As I've mentioned, I've tried several things to help Dew understand his responsibility in his behavior. He's getting better & some days are fabulous & some are not. We've been trying a new thing & for the first few days it was holding up pretty well. The last 2 days were a testament to needing to change our strategy, constantly. As with every other thing we've tried, this one fell to the way side early. Incentive doesn't work; charting doesn't work; praise doesn't work; restriction doesn't work. All of those things have been tried, some several times. They all only work for a short while. As I write this, I'm thinking, maybe I didn't give them enough time to fully play themselves out. Some of them I did give several months to. I still practice praise today.
While we all know all kids benefit from consistency, I've confessed my inability (or laziness, it depends on who you ask) to remain consistent. I've never been, with anything except inconsistency. & I have to say the Dew is my one child with whom I've been most consistent.
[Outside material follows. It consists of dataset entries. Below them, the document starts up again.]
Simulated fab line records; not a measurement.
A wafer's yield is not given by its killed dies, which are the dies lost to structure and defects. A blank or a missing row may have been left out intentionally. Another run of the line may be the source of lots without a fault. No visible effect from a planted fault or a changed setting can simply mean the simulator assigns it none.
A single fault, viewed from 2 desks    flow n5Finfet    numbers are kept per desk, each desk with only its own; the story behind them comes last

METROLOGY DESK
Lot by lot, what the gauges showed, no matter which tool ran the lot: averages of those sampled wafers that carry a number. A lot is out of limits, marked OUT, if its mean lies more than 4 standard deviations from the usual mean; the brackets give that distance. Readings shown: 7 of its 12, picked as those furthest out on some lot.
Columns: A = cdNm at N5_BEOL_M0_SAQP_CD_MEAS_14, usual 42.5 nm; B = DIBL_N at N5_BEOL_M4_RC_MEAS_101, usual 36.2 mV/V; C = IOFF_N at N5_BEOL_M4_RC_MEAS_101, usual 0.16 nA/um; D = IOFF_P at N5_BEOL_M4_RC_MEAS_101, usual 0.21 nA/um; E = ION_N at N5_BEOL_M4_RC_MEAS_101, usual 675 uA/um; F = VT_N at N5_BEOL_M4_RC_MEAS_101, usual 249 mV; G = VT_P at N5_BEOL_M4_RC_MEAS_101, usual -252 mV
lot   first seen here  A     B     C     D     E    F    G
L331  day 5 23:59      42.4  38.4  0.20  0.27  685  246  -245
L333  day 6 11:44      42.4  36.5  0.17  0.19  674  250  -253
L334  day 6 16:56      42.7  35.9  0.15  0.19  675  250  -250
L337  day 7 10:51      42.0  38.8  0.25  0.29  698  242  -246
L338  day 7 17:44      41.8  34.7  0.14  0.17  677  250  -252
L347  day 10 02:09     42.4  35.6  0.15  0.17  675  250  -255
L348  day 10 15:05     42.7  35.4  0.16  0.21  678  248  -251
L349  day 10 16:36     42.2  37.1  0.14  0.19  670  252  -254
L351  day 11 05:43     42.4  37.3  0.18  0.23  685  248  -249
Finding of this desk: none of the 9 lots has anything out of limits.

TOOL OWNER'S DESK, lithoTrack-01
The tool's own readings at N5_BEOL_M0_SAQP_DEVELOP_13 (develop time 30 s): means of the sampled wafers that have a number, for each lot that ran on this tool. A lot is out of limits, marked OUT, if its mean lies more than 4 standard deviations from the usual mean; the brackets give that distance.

Sometimes I feel like he gets the brunt of my parental frustration. To be honest, he's probably right in feeling that. Whenever we hear anything going on with him when we're not in the room - it's his name we call out. Once in a while it's Kyle's name. If I ask myself why, it's because his behavior is so frustrating and a lot of the time he is the instigator. How do we get it across to him that he will NOT always get his way & that as a kid, he'll get his way a lot less. When he's an adult, he can get his way if he works for it. And that's his biggest deal. He wants his way ALL the time! I know - like every other kid on the planet. Thing is, every other kid on the planet doesn't cry, whine, squeal, stomp every single time they don't get their way. He's been doing it since he was 3 - he's 10 now.
My other kids didn't & don't do this.
The Princess (and I LOVE calling her that because she has been one - in a positive way. And she is a fluffy fart - the most gassy baby I've ever known, grown into a gassy little girl who is now modest, so the gas can upset her sometimes...) is an over achiever so far. She has so many more good days than bad & usually, it isn't a bad day, it's a bad few minutes. I can see how the positive feedback she gets so much more often will weigh on the Dewd. How do you explain to a kid that "she's not better than you, she just acts better than you"? I've never tried because I don't want him to feel like he is just bad. I do tell him he likes to make trouble, though. It really seems that way.
So, today I asked him to list (like pros & cons) his positive & negative behaviors. He could only think of negatives. That tells me that's what he has on his mind - most of the time. The negative. I had to help him with the positive. As we were listing those positives, his mood did lighten. I do praise him nearly every time he does something I ask without a fight. I praise him when he listens the first time & when he's very helpful. I praise him when the kids play well together. I always hope that the positive will make him feel so good, he'll want it more.
We're going to put up Dew's affirmations around the house. I don't know if that will work, but we are going to try. Affirmations & messages to "stop & think".